When General Electric launched Ecomagination, its commitment to products and services that are as profitable as they are ecologically sound, it recognized an opportunity where many others saw only risk. While competitors were litigating and lobbying to avoid liability, GE discovered opportunities from concerns about the environment by developing products ranging from energy efficient compact fluorescent light bulbs to hybrid locomotives. Ecomagination is a business strategy driving growth. Revenues from this program already exceed $12 billion annually, according to a 2006 report (http://ge.ecomagination.com/site/news/media/2006ecoreport.html). GE is not alone; many companies are discovering opportunities in, and making money from, issues traditionally seen as too risky.
By focusing on the downside of risk, companies can overlook opportunities that provide significant possibilities for organizational innovation and new competitive advantage. The reality is that risk and opportunity are two sides of the same coin—and both require attention by those who want to survive and thrive in the current business climate. By knowing how to recognize, manage and innovate around risk, a world of opportunity is available to companies.
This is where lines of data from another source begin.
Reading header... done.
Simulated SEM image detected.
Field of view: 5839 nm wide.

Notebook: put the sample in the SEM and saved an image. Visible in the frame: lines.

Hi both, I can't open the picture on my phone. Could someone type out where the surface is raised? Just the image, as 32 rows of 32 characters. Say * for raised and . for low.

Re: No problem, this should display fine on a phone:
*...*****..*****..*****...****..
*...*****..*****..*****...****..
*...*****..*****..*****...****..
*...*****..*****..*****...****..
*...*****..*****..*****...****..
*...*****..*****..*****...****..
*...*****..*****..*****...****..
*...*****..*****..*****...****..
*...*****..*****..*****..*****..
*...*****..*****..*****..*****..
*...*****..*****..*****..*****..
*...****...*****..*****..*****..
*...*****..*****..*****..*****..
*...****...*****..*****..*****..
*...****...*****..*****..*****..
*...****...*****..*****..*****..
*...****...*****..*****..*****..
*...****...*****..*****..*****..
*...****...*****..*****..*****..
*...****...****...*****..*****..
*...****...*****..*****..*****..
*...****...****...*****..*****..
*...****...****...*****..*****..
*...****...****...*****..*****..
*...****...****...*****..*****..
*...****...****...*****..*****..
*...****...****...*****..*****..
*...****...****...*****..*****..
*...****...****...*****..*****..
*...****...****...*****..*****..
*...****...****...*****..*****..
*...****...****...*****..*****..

Consider Kinepolis, a Belgian movie theater operator that entered the market in 1997 when cinema audience numbers were in decline and cinema operators across Belgium were closing. The first Kinepolis theater opened on the ring road outside of Brussels—a location challenging the conventional wisdom that movie theaters needed to be centrally located to capture foot traffic and spontaneous movie watchers. Kinepolis also entered the market when most observers believed that a movie theater could not be a successful business proposition.
The world’s first megaplex, with 25 movie screens and 7,600 seats, provided superior screens, sound, and seats, the latest movies, and free parking in a city notorious for its high parking cost and scarce parking in the downtown area. Kinepolis achieved spectacular growth, capturing 50% of the market in Brussels in the first year, expanding to France, Spain, Poland, and Switzerland, and posting a €14.6 million profit in 2006. It created a profitable business opportunity where others saw only risk of failure.
Central to opportunity management are financial professionals who create and design systems to measure and achieve key performance indicators. The risk and opportunity management process provides a model with tools and techniques to foster and manage innovation within the risk management context for improved decision making (see Exhibit 1 ). This model builds on the knowledge and systems already employed in other risk management tools to focus on risks and opportunities to create growth and innovation.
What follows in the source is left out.